The Swiss Financial Market Supervisory Authority (FINMA) has outlined its supervisory priorities for 2026, providing important signals about the regulatory landscape for Swiss insurers and reinsurers. The priorities reflect both global regulatory trends and Switzerland-specific concerns, with particular emphasis on climate risk, operational resilience, and governance quality.
Climate and Environmental Risk
Climate risk has moved to the top of FINMA’s supervisory agenda for insurers. Building on its 2022 guidance on climate-related financial risks, FINMA expects supervised insurance entities to demonstrate concrete progress in integrating climate considerations into their risk management frameworks, underwriting processes, and investment strategies.

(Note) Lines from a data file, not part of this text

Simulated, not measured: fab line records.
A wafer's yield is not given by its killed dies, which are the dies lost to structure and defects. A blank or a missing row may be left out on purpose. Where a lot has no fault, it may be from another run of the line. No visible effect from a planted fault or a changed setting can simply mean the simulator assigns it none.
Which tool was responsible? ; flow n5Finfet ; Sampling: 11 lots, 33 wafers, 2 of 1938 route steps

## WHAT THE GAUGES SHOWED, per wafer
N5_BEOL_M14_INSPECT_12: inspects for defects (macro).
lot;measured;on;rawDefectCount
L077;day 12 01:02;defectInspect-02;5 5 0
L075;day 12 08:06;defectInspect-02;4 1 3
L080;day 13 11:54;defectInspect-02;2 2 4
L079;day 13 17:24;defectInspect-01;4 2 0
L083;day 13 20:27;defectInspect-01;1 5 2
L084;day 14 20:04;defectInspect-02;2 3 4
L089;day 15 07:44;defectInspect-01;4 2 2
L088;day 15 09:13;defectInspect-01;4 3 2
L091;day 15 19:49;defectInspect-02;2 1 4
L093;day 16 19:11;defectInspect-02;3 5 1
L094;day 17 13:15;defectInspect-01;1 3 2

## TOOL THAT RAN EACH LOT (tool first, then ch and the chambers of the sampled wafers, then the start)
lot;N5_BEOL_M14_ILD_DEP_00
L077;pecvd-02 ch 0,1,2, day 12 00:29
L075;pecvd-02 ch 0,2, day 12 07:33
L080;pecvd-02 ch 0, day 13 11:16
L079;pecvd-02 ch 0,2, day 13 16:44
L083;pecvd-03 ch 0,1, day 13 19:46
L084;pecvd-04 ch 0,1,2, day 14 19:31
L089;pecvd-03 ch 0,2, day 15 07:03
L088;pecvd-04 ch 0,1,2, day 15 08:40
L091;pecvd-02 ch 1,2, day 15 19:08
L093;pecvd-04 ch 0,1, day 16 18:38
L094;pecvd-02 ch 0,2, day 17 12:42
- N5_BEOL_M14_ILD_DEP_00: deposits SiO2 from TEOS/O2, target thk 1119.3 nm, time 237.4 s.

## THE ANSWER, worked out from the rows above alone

Specific expectations include quantitative climate scenario analysis covering both physical and transition risks, board-level climate risk governance, and transparent disclosure of climate-related exposures. FINMA has signalled that future supervisory reviews will assess the quality and depth of climate risk integration, with implications for individual insurer risk assessments and potential capital add-ons for entities with inadequate climate risk management.
Operational Resilience and Cyber Security
The increasing digitisation of insurance operations and the growing sophistication of cyber threats have placed operational resilience firmly within FINMA’s supervisory focus. Swiss insurers are expected to maintain robust business continuity frameworks, with particular attention to critical business processes, third-party dependency management, and cyber incident response capabilities.
FINMA’s operational resilience expectations extend to third-party risk management, reflecting the insurance industry’s increasing reliance on cloud computing, data analytics platforms, and outsourced business processes. Supervised entities must demonstrate adequate oversight of material outsourcing arrangements and ensure that service provider dependencies do not create unacceptable concentration or disruption risks.
Governance and Risk Culture
FINMA continues to emphasise the importance of effective corporate governance and strong risk culture within supervised entities. Areas of particular focus include board composition and competence, the independence and effectiveness of risk management and compliance functions, and the alignment of remuneration structures with prudent risk-taking.
The regulator has also indicated heightened scrutiny of related-party transactions, intra-group risk transfers, and governance arrangements within complex group structures. For internationally active Swiss insurance groups, this scrutiny extends to the oversight and control of foreign subsidiaries and branches.
Swiss Solvency Test Developments
FINMA has signalled ongoing refinements to the Swiss Solvency Test (SST), including enhanced calibration of certain risk factors and improved treatment of new risk categories. While no fundamental restructuring of the SST is planned, incremental adjustments to reflect evolving risk landscapes are expected, particularly in the areas of climate risk, cyber risk, and geopolitical concentration.
Industry Response
Swiss insurers have generally welcomed FINMA’s supervisory priorities as proportionate and aligned with international best practices. The challenge for many firms lies in the resource intensity of simultaneous compliance with climate risk requirements, operational resilience standards, and enhanced governance expectations, while maintaining competitive positioning in global markets.